Today, Green Valley is virtually built out, and new neighborhoods have sprung up elsewhere in Henderson. In one collection of gated communities called Seven Hills, developed by a Greenspun Corp. subsidiary, American Nevada Corp., opulent custom houses sit on hillside lots offering spectacular, sweeping views of the entire Las Vegas valley.
Among the single largest builders in the Las Vegas valley is the Del Webb Corp., which recently announced its acquisition by Michigan-based Pulte Homes. It was the first to build in Summerlin, creating one of its signature Sun City communities and selling all of its 7,778 houses by 1998 in a home-buying frenzy that surprised even Del Webb officials.
It built a second Sun City in Henderson, which has since sold out, and its newest development, called Anthem, which features an unprecedented third Sun City in the same market area, ranked sixth in the nation in 2000 for the number of houses sold, according to Robert Charles Lesser & Co., an independent real estate advisory firm.
But most eyes remain on Summerlin, which for four consecutive years has been the best-selling master-planned community in the nation.
“The community continues to reap the benefits of both an insightful master plan and the staggering growth of the Las Vegas area over the past few years,” said Gadi Kaufmann, CEO of Robert Charles Lesser & Co.
Smaller subdivisions continue to crawl even farther into the desert. The federal Bureau of Land Management has begun selling at auction thousands of acres in North Las Vegas, paving the way for still more growth. The successful bidder was a partnership between Del Webb and American Nevada Corp.

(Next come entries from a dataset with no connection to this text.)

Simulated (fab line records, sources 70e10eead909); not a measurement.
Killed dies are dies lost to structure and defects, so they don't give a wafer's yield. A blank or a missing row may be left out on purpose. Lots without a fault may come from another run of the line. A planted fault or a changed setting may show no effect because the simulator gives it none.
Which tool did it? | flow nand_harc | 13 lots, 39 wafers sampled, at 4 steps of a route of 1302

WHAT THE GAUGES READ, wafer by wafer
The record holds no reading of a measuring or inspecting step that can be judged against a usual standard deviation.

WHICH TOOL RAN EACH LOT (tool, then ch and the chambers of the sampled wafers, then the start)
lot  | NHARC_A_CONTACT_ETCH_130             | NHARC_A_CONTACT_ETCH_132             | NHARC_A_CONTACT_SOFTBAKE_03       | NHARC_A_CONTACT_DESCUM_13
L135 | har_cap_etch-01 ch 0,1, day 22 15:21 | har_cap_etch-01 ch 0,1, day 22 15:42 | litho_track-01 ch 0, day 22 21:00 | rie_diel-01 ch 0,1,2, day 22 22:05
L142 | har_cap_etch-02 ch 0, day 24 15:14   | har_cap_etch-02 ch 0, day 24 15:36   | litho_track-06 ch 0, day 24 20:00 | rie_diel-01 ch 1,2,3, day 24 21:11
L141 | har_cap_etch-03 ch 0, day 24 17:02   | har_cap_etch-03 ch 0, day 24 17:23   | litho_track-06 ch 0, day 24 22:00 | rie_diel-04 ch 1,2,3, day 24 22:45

But Las Vegas has never before seen--and probably won’t again--the likes of Summerlin.
A. Somer Hollingsworth, president of the Nevada Development Authority, which recruits business to move here, said Summerlin adds credibility to his sales pitches.
“People see Las Vegas as five miles of hotels and casinos, but there’s another side of Las Vegas,” he said. “When I take people out to Green Valley, and now to Summerlin, they’re shocked” to find housing comparable to expensive subdivisions in Southern California.
About a third of Summerlin’s residents move here from elsewhere in Las Vegas and the state, about 15% come from California and about 50% come from elsewhere in the United States, the developer has found.
To some of them, Summerlin may look somewhat familiar.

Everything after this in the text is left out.